Adding entirely too much science to the Star Wars universe

When I run a game, I need to understand the underpinnings of the world. In fantasy, that means a consistent set of metaphysics underlying the magic system; in science fiction, that means figuring out the deviations from our known laws of physics. My gamer group has plenty of math/science types who are just the sort to ask lots of cogent “what happens if someone does this?” questions. So I did a lot of reading in the Star Wars source material, and boiled it down to five major phenomena:

Exotic elements

Exotic elements are to Star Wars as exotic subatomic particles are to Star Trek. It’s convenient to have all that unobtanium to play with, as a world-builder, but it needs some work to systematize it.
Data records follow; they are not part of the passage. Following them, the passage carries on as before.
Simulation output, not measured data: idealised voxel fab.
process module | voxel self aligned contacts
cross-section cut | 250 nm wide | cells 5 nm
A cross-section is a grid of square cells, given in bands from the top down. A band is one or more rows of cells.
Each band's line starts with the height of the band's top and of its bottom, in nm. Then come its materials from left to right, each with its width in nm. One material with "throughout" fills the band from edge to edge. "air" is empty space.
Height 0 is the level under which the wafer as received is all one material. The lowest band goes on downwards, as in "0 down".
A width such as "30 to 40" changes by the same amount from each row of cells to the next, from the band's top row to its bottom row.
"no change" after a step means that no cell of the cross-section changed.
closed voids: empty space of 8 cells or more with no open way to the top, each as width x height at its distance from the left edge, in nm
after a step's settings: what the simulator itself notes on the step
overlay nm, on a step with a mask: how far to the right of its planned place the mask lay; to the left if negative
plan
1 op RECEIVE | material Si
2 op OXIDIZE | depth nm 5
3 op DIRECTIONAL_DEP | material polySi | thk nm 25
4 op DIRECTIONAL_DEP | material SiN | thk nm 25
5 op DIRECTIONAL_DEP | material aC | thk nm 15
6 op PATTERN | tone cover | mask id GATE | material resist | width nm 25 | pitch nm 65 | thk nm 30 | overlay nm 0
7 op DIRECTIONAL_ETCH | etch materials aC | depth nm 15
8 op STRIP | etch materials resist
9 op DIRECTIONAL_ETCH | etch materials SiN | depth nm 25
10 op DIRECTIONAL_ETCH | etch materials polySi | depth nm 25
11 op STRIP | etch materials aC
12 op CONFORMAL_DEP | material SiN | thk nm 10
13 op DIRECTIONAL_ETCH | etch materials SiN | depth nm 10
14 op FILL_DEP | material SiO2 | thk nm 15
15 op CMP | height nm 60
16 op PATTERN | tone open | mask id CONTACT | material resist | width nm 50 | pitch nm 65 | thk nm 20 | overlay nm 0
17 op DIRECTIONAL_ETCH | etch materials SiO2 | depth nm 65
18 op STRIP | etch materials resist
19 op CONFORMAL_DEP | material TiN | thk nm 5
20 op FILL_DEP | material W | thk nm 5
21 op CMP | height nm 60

I hypothesize the notion of Population 0 stars, a generation younger than our own Sun (which is a Population I star), which forge a chunk of dark matter onto atomic nuclei, creating elements that “shadow” the Periodic Table we know. Thus, Tibanna is shadow-hydrogen, Quadranium is shadow-iron, and Aurodium is shadow-gold.

Force fields

I imagine force fields as “vigorous lying to the Pauli exclusion principle”, with force field emitters sending out a cloud of electrons that form up into a simply shaped configuration. This phenomenon underlies deflector shields and holds the plasma in blaster bolts together. The three-dimensional images ubiquitous in the world are light scattering off modulated, evansecent force fields.

Since the system of force field and force field emitters together obey Newton’s Third Law, that means that a force field “cushion” can support a vehicle. I retcon repulsorlift as referring to this, and speeder as referring to any vehicle using one. (Landspeeders merely use them for support; airspeeders shape the cushion into an airfoil.) This explains why landspeeders aren’t the flip of a switch away from taking to the skies.

Antigravity

There’s also a need for antigravity to explain inertial compensators. I retcon swoop to refer to vehicles that use antigravity to hover far above the ground.

The underlying technology requires a particle accelerator big enough to create small black holes, and technology to capture them and shove matter down their throats before they evaporate. Once one is captured, the black hole is spun up until it becomes a naked singularity. Charged particles shot into the singularity emerge as charged “gravitational knots” of varying topologies, which can be manipulating using electromagnetic fields.

This technology makes the Alcubierre drive possible— vastly slower than hyperdrive, but enough to explain the settling of the Tion Cluster in the canonical timeline.

Etheric rudders

The etheric rudder explains the “banked turns in space” absurdity in the Star Wars films. Etheric rudders interact with a gravity well, require that a space battle adopt an up-down orientation, and dump kinetic energy as gravity waves.

Machine sentience

The closest that Star Wars gets to superintelligent machines is G0-T0, and you never see anything like a sentient starship or a Mind from the Culture. For that universe, I assume that the Embodied Embedded Cognition hypothesis is correct and machines need bodies to become sentient.

If all droids are conscious, the Star Wars galaxy has a massive problem with slavery (and the Republic with hypocrisy), and that every memory flush is murder. I made things a bit more complicated in my game and ruled that, fresh off the assembly line, droids are not conscious, but that consciousness can arise when they have to resolve conflicting motivations.

Hyperdrive and the Force

Canonically, hyperdrive was reverse-engineered from Rakata technology, which relied on the Force. Hyperwave and hyperspace are not fully understood, with numerous competing theories about how they work. In practice, one has to be a planetary diameter away from a solid world in order to be able to access hyperspace, which means that any HoloNet relay is in orbit, using lightspeed communications to the ground.